Matano found the individual at the end of Dillehay Street — “the suspect was walking into the stockyards area wearing only his underwear,” according to the appeal.

“Sgt. Matano testified that the suspect’s eyes were closed and his fists were clenched. He refused to open his eyes because ‘demons were going to come out of his eyes if he opened them up,'” according to the appeal. “At this point, Sgt. Matano told the suspect he was under arrest and grabbed him. … The suspect pushed away from Sgt. Matano and started running.”

Matano testified that Officer Johnson had arrived at the scene as he began his pursuit of the suspect. Matano caught the suspect at the top of a hill and deployed his Taser, which caused the suspect to fall down the hill, according to the appeal. Matano then successfully navigated to the bottom of the hill in order to arrest the suspect. Officer Johnson arrived 20-30 seconds later, according to the appeal.

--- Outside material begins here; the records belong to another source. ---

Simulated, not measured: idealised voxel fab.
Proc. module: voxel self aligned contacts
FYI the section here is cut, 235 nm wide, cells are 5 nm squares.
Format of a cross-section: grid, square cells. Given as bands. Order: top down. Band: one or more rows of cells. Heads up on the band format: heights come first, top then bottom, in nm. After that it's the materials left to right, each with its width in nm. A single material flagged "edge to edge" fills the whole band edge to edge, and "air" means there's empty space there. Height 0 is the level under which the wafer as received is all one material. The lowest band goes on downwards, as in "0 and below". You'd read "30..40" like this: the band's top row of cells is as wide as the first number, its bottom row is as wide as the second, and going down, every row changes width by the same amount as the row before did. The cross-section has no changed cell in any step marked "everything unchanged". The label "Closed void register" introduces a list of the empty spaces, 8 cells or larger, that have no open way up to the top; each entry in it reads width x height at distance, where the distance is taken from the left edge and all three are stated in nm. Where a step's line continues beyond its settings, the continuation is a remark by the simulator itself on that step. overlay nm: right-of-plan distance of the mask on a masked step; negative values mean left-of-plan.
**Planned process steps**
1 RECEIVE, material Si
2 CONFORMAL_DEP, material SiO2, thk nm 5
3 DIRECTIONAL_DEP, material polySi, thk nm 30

“Sgt. Matano heard Officer Johnson come over the hill and looked up. He saw her stumble and fall down the hill approximately 5-6 feet, onto the pavement at the bottom,” the appeal reads. “He was not sure whether she lost consciousness; he only recalls hearing a loud smack and Officer Johnson’s scream.”

Johnson had a somewhat different accounting of the event at trial, according to the appeal. Johnson said when she arrived at the stockyards, “the suspect was half-dressed and was ‘chanting, saying demonic things,'” according to the appeal.

Johnson testified she and Matano approached the suspect together, and when he wouldn’t comply, they both used their Tasers — but they had no effect, according to the appeal.

Johnson testified she remembers running a few steps before falling, but could not remember where she fell or what caused her fall, according to the appeal.

Johnson suffered injuries to her wrist and eye, according to court filings.

“Officer Johnson filed suit against Norfolk Southern Railway Company, claiming that the embankment was a dangerous condition on its premises and that Norfolk Southern is liable to her for her fall,” the appeal reads.

In ruling against Johnson, a Boyle County jury found that Johnson was barred from winning due to the “firefighter’s rule,” which is the precedent that responders such as firefighters and police officers cannot sue private property owners for hazards they encounter while performing their duties.

However, according to filings to the Supreme Court, the Court of Appeals determined the firefighter’s rule did not protect Norfolk Southern because the company was not the property owner who called 911, and because the risk of falling down a hill was not an inherent risk of the job she was doing.

Attorneys for Johnson argue the Court of Appeals was correct in its interpretation of the firefighter’s rule and the Supreme Court does not need to hear oral arguments.

Attorneys for Norfolk Southern argue the Court of Appeals ruled incorrectly — that the firefighter’s rule applies to any property that first responders must access for their jobs, regardless of who called 911; and that falling while pursuing an unruly suspect is not an unusual risk.

Norfolk Southern’s attorneys also argue that even without the firefighter’s rule, Johnson doesn’t have a case.

“In this suit, Johnson claims never to have seen the hillside, and that the hillside was an unreasonably dangerous condition about which Norfolk Southern should have warned her,” Norfolk Southern’s appeal reads. “To articulate this argument is to refute it. No reasonable fact-finder could conclude that Norfolk Southern had a duty to post “warning: HILL” signs near every natural embankment on every piece of property it owns — let alone a sufficient number of signs along the length of its railroad line so that (Johnson) would have been likely to see one of them while in hot pursuit of the suspect.

“But that is precisely what a jury would have to believe to find Norfolk Southern liable here for its failure to warn about the presence of a drop-off on private land, not open to the public, adjacent to a rail yard.”